The final book I finished in 2004 was Elephant Song, by Barry B. Longyear, a prequel to his Circus World collection that I talked about a couple of weeks back. Elephant Song is about the shipwreck of the City of Baraboo, the event that stranded the members of O'Hara's Greater Shows on the uninhabited planet of Momus, and its aftermath, focusing on a single group of survivors, the bull handlers, i.e. the elephant trainers. Having the elephants around in the early days after the crash was a stroke of luck, as they were available for the heavy work that needed doing while building the roads through the wilderness to connect the scattered groups of survivors on the planet. The problem was that all of the surviving elephants were females, so once the last elephant dies, there won't be any left on Momus. The story spans forty years, more or less, about the lifespan of an elephant, and concentrates on the lead bull handler and her family. There's a sad inevitability about the story. What happens to a group of people who has their way of life slowly taken from them, and what happens to to the larger group as such a powerful symbol of their identity slowly dies off?

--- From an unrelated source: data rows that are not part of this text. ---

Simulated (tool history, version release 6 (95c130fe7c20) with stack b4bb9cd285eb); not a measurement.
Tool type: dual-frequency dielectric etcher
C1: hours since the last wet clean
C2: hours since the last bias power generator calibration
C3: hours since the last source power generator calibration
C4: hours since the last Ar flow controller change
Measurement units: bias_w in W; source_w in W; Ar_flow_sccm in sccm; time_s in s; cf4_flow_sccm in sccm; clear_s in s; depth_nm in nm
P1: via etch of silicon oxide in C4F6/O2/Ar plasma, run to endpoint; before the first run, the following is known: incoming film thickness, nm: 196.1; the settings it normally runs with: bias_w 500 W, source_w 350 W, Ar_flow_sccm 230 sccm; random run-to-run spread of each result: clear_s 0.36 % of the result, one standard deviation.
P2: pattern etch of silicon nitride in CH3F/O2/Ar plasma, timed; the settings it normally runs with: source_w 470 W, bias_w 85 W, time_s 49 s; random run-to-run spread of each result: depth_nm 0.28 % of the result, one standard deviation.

I liked this book a lot. It does have its weaknesses, but they mostly stem from Longyear doing a little story stretching to show the origins of some of the customs that are present in Circus World. Still, I liked his explanation for why so many Momans wind up with various psi abilities, and the rest doesn't drag the story down too much. It's also fun to be reading it at the same time as watching Lost, which is a different take on what is essentially the same situation, shipwrecked in a mysterious place. The circus people seem to be a lot smarter and more practical than the islanders. Anyway, very much recommended.

Meanwhile, it's time for the annual list of books read this past year: Collapse )

Current reads are Baseball and Philosophy, Thinking Outside the Batter's Box, edited by Eric Bronson, a collection of essays applying philosophical principles to baseball, and The Shadow of Saganami, David Weber's latest Honorverse novel (although Harrington isn't actually in it). Baseball and Philosophy is the most recent volume in the Popular Culture and Philosophy series. Other volumes look at, among other pop culture subjects, Buffy, and The Lord of the Rings. I got about halfway through it over Christmas, and some of the essays are interesting, especially the one about the philosophical implications of the sacrifice bunt.